It took only one official visit for ESPN 100 small forward Wayne Selden to find the right spot to play college basketball.
The nation's No. 14 overall recruit in the Class of 2013 committed to Kansas on Monday.
After attending Late Night in the Phog -- Kansas' Midnight Madness celebration -- over the weekend, Selden knew Kansas was where he wanted to be and chose the Jayhawks over Syracuse, Florida, Missouri and UCLA.
"It is the right fit for me as a person and a player," said Selden, a Boston native who plays high school ball at the Tilton School in New Hampshire. "When we walked in the arena (for Late Night in the Phog), the roar of the crowd was insane. I was filled with excitement and to a certain extent overwhelmed."
The Jayhawks, who move to No. 2 in the 2013 class rankings behind Kentucky, are now loaded on the perimeter for the future, as Selden will join fellow ESPN 100 recruits Conner Frankamp, a point guard out of Wichita, Kan., and Brannen Greene, a shooting guard from Monroe, Ga. In addition, Kansas has a commitment from two-star point guard Frank Mason of Petersburg, Va.
Selden believes that attending the Tilton School has prepared him for this decision, as he is comfortable in a small-town setting.
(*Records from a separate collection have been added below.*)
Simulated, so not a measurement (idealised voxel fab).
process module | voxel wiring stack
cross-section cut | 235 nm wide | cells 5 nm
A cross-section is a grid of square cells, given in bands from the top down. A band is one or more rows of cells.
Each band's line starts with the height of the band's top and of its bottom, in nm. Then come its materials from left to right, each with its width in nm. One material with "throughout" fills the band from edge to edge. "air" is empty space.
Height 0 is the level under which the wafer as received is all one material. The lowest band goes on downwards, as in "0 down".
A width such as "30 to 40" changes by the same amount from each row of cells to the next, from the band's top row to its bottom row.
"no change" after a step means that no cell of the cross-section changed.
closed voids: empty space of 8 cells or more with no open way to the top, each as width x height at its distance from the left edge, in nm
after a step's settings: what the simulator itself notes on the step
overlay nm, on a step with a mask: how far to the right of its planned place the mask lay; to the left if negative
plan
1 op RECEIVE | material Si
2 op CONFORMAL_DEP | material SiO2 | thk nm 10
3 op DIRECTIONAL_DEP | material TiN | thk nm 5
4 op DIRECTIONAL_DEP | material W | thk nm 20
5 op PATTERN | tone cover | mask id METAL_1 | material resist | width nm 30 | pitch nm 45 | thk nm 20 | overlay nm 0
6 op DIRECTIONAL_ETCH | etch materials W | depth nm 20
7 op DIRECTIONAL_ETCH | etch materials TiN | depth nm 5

"Growing up in the city (Boston), which I love, but there are always distractions both positive and negative," Selden said. "Tilton helped me stay focused on academics and basketball. Lawrence, Kansas, is a great college town and has the same feeling as Tilton."
The 6-foot-5, 220-pound Selden has dominated high school and the summer circuit thanks to his size and strength.
This past spring and summer Selden started to make individual improvements with the help of Steve Hailey, a former Boston College player who trains him. He and Hailey worked together to enhance his scoring and ballhandling skills.
Selden is also a good passer with terrific vision and unselfishness. In addition, his long-range jumper is now a weapon and no longer a weakness. Whether it's a drive, post up or an offensive rebound, when he gets near the basket, he can physically punish opponents.
Still, he knows there are holes in his game and understands there is a huge learning curve from prep school to the Big 12.
"I must work on my lateral speed to defend better and keep working on my ballhandling," Selden said.
He will now head to play for one of the most successful coaches in the nation in Bill Self, who Selden hopes will continue to help him improve his game.
"Coach Self is a great coach," Selden said. "They made me feel welcomed and wanted. He has a plan for me."
During his visit to Kansas this past weekend, Selden couldn't help but notice the family atmosphere.
"I noticed the connection between the players, coaches and the fans, as well as the family members of the players," he said. "It was special."